# Getting an RO unit



## Aeropars (20 Jul 2007)

I've decided to get an RO unit from RO-Man.com and all the associated bits. Looking at a 75 gallon per day jobbie without a DI unit.

I'm going to be using around 25% tap water to 75% RO water to give me a KH of roughly 4.

By doing this, will I need to add any minerals back into the water? Or will the tap water provide sufficient quantity of minerals for a healthy tank?
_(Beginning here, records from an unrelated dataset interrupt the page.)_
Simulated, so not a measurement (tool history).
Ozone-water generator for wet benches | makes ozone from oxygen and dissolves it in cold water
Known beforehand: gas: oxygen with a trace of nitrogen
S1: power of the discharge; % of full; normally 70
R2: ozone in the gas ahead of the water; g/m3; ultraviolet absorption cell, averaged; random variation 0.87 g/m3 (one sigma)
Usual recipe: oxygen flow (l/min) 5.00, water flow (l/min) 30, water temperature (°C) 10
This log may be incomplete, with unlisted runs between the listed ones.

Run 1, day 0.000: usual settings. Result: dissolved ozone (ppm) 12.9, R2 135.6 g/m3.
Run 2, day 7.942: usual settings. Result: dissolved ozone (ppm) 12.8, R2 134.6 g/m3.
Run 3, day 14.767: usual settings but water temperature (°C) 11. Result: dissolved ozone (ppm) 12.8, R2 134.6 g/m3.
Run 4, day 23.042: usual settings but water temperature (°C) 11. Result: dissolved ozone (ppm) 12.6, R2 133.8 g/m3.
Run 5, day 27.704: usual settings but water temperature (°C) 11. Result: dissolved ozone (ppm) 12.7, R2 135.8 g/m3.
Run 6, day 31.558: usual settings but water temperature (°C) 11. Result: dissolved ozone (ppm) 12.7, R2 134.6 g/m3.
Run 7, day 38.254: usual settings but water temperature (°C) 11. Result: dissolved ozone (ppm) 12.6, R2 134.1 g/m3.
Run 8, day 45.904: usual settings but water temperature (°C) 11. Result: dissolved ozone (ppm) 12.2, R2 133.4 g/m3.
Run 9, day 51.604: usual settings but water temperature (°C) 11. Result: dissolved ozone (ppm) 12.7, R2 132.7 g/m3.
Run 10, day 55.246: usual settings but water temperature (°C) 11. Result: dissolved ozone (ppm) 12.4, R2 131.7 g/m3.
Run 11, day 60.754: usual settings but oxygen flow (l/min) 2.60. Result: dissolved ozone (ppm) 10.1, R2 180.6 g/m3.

I measured a KH of 15 out the tap last night and have seachem onyx sand which buffers slightly as well so I calculate 3.75.


----------



## JamesC (20 Jul 2007)

Depends on your tap water what you need to add back if anything. I add a bit of magnesium only because my GH is nearly all calcium. If you're dosing EI then the rest of the required nutrients are supplied that way.

James


----------



## Aeropars (20 Jul 2007)

Well, it will be PPS pro for the moment but using all the same stuff that EI uses.


----------



## JamesC (20 Jul 2007)

I looked at that PPS-Pro but it was basically PMDD with a bit of PO4 added in to the equation. Not quite sure why it's been claimed as a new dosing method when people have been doing it for years, but there you go.

I have taken the PMDD formlulation and added some PO4 in and have been dosing this for three weeks now. I've used a bit more PO4 than what PPS-Pro uses because of all the GSA problems it seems to have. Results have been very good so far with this leaner dosing method with more compact growth and no algae.  I've detailed what I'm doing on my website if you're interested.

James


----------



## Matt Holbrook-Bull (20 Jul 2007)

Be careful if your on a water meter, the wastage from an RO unit is mindblowing.. and I mean, mindblowing


----------



## Fred Dulley (22 Jul 2007)

The waste water is full of minerals and some RO units remove the chlorine.Sounds like good water to me.  Why not use the waste water instead of  tap? 25% waste, 75%RO.


----------



## Matt Holbrook-Bull (22 Jul 2007)

absolutely Fred, RO units are all very well, but the environmental issues surrounding them tend to muddy the water a bit, no pun intended.  I just use my tap water, and its fine, not all of us are able to do that I realise. 

Taking everything out of the water for a planted tank isnt a good idea anyway, you have to remember its a totally closed system your creating, and therefor relies on you for EVERYTHING it needs.  

using the wastage water from the RO unit could be a very interesting option that maybe hasnt been thought of before.. if you have marine tanks then it might be the perfect combo, or if you know anyone with marine tanks who would benefit from the full RO water, why not go halves?  Id be really interested to see how that worked out.


----------